Architecture Overview¶
Implementation plan for the open-source subscription analytics engine. Last updated: March 2026
Positioning¶
Open-source subscription analytics with transparent, auditable, customizable metric computation. Works with any billing system — Stripe, Lago, Kill Bill — and supports self-hosting.
ChartMogul, Baremetrics, and ProfitWell all compute your metrics in a black box. This project gives you the formulas, the SQL, and the code — reviewable, forkable, contributable.
Target Users (Priority Order)¶
- Stripe users — largest installed base, no open-source analytics option exists
- Self-hosting mandates — regulated industries, privacy-conscious organizations
- Metric customizers — complex billing models (usage-based, hybrid) that SaaS analytics tools can't handle
- Open-source billing users (Lago, Kill Bill) — philosophical alignment, deeper integration possible
- Cost-conscious startups — free alternative to ChartMogul/Baremetrics
Design Principles¶
- Metrics package first — the core is a Python library (
tidemill), not a web app. FastAPI and CLI are thin facades. You canimport tidemillin a Jupyter notebook and query metrics directly. - Stripe-first, dual architecture — the primary integration path is ingestion mode: Stripe webhooks translated into internal events, published to Kafka, consumed by metrics. A secondary same-database mode is available for open-source billing engines (Lago, Kill Bill) that expose their PostgreSQL — zero ETL, but lower priority.
- Metrics are self-contained — each metric (MRR, churn, retention, ...) is a
Metricsubclass that declares its database tables, registers itself, and handles both event-driven and direct-query modes. - Transparent computation — every metric has documented, auditable, forkable logic. Metric definitions are code: reviewable, contributable, no black boxes. This is the core differentiator vs. ChartMogul, Baremetrics, and ProfitWell.
- Connectors — billing systems are data sources. Webhook connectors translate vendor events into internal events; database connectors query billing tables directly. Adding a new billing source means implementing one adapter.
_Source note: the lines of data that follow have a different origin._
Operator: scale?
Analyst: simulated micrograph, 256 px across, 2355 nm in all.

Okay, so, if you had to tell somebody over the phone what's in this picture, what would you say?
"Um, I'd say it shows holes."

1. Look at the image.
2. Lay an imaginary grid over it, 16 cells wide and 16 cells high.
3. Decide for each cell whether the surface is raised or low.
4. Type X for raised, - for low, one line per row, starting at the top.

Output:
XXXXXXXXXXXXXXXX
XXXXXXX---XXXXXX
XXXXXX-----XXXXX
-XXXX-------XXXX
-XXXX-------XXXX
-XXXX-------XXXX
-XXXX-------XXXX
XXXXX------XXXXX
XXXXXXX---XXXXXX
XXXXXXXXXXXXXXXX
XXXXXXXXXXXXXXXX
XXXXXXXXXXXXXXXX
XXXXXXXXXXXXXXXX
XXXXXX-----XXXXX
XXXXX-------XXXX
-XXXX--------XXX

- Self-hostable — PostgreSQL + Kafka + Docker. For open-source billing engines with accessible databases (Lago, Kill Bill), Kafka can be omitted in favour of direct database queries.
System Architecture¶
The system supports two integration architectures, chosen per billing source:
Mode A: Ingestion (Stripe) — Primary¶
Billing System Event Bus Analytics Engine Consumers
┌─────────┐ webhooks ┌─────────┐ ┌──────────────────────┐
│ Stripe ├──────────►│ │ │ tidemill (Py) │ ┌──────────┐
│ │ │ Kafka ├──────►│ ├────►│ CLI │
└─────────┘ │ │ │ ┌────────────────┐ │ └──────────┘
└─────────┘ │ │ Metrics │ │ ┌──────────┐
connector translates │ │ MRR│Churn│Ret… │ ├────►│ FastAPI │
webhook → internal event │ └────────────────┘ │ └──────────┘
→ publishes to Kafka │ ┌────────────────┐ │ ┌──────────┐
│ │ PostgreSQL │ ├────►│ Jupyter │
│ │ (analytics) │ │ └──────────┘
│ └────────────────┘ │
└──────────────────────┘
Data flow (ingestion):
- Billing system sends a webhook (e.g., Stripe
customer.subscription.updated) - Webhook connector receives it, translates to an internal event (e.g.,
subscription.activated), publishes to Kafka - Core consumer updates base tables (customer, subscription, invoice, ...) — the current-state view
- Metrics each consume the events they care about and update their own materialized tables
- Consumers (CLI, API, Jupyter) query metrics for computed results
This is the primary integration path — it works with any billing system that exposes webhooks. Stripe is the reference implementation.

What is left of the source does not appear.